Monday, April 09, 2007

How to Have Joy in Your Trials

It is very clear that we live in a fallen world. And as such we experience the consequences of that fallenness on a daily basis. As we will see, it manifests itself in various forms and by various degrees but all in a fashion, as Peter describes as “grievous” (1 Pet.1:6) and how we respond will determine if we have genuine saving faith or dead, demonic faith.

The writer of Hebrews describes the great men and women of faith in 11:36-38 as those who “had trial of mockings and scourgings, yes, and of chains and imprisonment. They were stoned, they were sawn in two, were tempted, were slain with the sword. They wandered about in sheepskins and goatskins, being destitute, afflicted, tormented— of whom the world was not worthy. They wandered in deserts and mountains, in dens and caves of the earth.”

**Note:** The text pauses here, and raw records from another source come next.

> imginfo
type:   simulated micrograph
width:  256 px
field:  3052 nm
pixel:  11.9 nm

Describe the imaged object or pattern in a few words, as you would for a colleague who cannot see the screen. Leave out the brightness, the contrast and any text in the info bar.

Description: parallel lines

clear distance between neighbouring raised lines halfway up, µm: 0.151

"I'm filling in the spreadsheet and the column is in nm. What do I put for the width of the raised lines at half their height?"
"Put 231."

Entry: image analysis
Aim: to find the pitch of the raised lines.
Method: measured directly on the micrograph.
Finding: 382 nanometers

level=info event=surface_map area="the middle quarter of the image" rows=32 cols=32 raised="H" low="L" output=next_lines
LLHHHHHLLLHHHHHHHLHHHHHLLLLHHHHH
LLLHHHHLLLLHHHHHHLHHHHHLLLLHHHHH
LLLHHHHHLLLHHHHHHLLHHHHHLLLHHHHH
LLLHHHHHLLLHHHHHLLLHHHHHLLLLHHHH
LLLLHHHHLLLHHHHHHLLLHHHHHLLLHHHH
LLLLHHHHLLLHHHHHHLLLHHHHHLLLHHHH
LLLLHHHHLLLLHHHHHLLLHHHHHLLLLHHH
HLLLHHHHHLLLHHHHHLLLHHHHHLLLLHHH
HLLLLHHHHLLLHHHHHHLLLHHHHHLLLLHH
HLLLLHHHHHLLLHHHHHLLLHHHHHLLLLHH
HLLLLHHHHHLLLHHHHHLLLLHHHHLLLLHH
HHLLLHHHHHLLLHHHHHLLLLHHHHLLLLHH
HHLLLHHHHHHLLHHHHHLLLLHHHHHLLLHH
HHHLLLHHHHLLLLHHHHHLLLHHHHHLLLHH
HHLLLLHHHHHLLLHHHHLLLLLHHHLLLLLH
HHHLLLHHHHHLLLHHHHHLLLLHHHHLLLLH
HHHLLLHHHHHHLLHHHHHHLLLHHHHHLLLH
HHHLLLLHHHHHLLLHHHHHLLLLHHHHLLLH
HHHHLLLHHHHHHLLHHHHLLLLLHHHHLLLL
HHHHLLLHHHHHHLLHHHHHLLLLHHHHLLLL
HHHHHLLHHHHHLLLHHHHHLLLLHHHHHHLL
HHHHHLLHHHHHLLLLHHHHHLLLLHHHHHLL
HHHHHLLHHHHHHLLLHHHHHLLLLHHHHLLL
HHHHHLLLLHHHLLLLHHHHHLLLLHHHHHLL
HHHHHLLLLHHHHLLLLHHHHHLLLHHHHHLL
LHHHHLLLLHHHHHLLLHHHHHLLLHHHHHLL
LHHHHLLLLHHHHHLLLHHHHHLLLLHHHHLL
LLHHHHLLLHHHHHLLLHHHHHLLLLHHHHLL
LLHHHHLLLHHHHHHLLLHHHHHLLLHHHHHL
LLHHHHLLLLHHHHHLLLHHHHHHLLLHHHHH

Why? Because of their “faith” in the promises of God – His promise of a redeemer! Paul described his life as being “hard-pressed on every side, yet not crushed; we are perplexed, but not in despair; persecuted, but not forsaken; struck down, but not destroyed—always carrying about in the body the dying of the Lord Jesus, that the life of Jesus also may be manifested in our body” (2 Cor.4:8-9). He says all of this was so that “the life of Jesus also may be manifested in our body.” This is what Jesus described to His disciples as “tribulation” in the world (John 16:33). Job said, “Man who is born of woman is of few days and full of trouble” (Job 14:1). Why? Because of sin and because faith in Jesus Christ.

For the next few days I want to us to consider James 1:2-12. This section forms the unit of thought as James describes how we are to respond to life’s trials. This section is for believers because he begins by referring to them as “my brethren” in verse 2 and ends with describing them as “those who love Him” in verse 12.

In verses 2-12, God gives every believer the answer as to how they are to respond to trials. No matter their difficulty – we are to have the same response. No matter their timing, again, we are to have the same response to every trial. What attitude does James command from his readers in the midst of their trials? The answer is “joy” — “all joy.” He doesn’t say, “complain, murmur or become bitter.” He says to “rejoice.” This is not the natural, human response to trouble. That’s why it is commanded. Every trial that you encounter, you are to evaluate as a basis of joy.

The word “count” or “consider” is from the Greek verb hegeomai, which is an aorist imperative that calls every believer to “evaluate” their “experiences of testing as the grounds for ‘all joy’” (D. Edmond Hiebert, The Epistle of James). One writer says, “Don’t rebel! Don’t faint! Rejoice! These problems are not your enemies, bent on destroying you. They are friends which have come to aid you to develop Christian character” (Believers Bible Commentary). The “All joy” that James says we’re to have stands emphatically at the beginning of this verse and literally reads, “All joy account it.” Simply put but not simply received — We are to have a joyful attitude.